2010 was supposed to be the year that Japan finally broke, and hedge funds finally made good on their “career trades” shorting Japanese government bonds (JGB) or the yen.
Well, that was a total flop, but it already sounds like the drop-dead date for Japan has just been set at some unknown time in 2011.
Last week various pundits including Felix Salmon, Megan McArdle, and Matt Ygliesas talked about the country’s so-called “Fiscal Disaster” and the “slow-moving trainwreck” that is the country’s budget.
Fortunately for the citizens of Japan, this level of hyperbole and fear-mongering exists only in the world of punditry and on the pages of the Wall Street Journal.
In the real world — which is to say, what markets think — nobody thinks Japan is in any fiscal danger. JGBs trade at record low yields, and the yen remains near multi-generational highs.
When the Bank of Japan can actively print yen, unsterilized — something that Felix Salmon actually talked about when it happened — and the yen still goes up, it’s obvious that the country is more than capable of financing itself.

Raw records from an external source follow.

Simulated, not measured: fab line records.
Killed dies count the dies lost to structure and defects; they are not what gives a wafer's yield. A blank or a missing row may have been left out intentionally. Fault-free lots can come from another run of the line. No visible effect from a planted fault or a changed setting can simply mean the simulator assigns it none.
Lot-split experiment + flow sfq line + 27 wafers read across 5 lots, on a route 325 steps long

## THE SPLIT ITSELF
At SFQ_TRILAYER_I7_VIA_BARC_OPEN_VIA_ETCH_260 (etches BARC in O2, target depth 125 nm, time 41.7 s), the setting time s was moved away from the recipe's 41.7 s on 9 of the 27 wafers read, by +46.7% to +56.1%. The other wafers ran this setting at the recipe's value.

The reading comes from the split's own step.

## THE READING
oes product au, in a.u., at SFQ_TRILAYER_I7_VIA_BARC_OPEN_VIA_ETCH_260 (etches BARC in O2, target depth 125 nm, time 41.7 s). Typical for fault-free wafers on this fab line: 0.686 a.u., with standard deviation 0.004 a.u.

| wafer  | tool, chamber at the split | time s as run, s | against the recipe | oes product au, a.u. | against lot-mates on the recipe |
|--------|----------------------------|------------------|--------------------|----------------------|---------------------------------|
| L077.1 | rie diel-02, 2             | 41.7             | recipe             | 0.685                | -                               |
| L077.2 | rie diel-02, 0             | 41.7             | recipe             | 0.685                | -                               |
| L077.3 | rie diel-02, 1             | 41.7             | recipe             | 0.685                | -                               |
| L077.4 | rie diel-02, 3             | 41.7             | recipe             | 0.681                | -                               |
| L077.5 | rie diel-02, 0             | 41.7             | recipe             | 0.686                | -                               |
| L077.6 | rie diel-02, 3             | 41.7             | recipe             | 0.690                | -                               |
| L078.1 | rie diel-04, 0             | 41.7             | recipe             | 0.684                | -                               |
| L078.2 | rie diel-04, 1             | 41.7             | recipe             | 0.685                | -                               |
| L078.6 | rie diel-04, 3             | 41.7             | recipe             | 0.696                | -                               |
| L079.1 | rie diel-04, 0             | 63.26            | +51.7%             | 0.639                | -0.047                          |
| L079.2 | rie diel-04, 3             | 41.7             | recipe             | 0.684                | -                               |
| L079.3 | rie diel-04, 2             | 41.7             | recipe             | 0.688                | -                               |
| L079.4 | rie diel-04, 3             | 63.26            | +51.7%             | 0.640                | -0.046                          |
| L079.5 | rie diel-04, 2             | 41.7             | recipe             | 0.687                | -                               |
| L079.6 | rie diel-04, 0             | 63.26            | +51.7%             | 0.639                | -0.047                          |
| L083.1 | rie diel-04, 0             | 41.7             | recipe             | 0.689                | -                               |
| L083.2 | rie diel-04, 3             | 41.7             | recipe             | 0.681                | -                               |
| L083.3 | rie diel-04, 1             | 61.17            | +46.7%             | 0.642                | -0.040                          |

The fact is: Japan is nothing like Greece, Ireland, or Spain, which don’t have their own free-floating currencies. It’s not just that this gives Japan more leeway, it means it’s in a totally different monetary league altogether, with different rules. For what it’s worth, the US is in the same boat as Japan, and for a good explanation of how radically different the US/Japan system is, see this at PragCap.
If the yen does weaken and JGB yields do widen in 2011, it will be as a result of new economic optimism. Anyone betting on a hyperinflationary collapse or default — like Kyle Bass — will be disappointed again.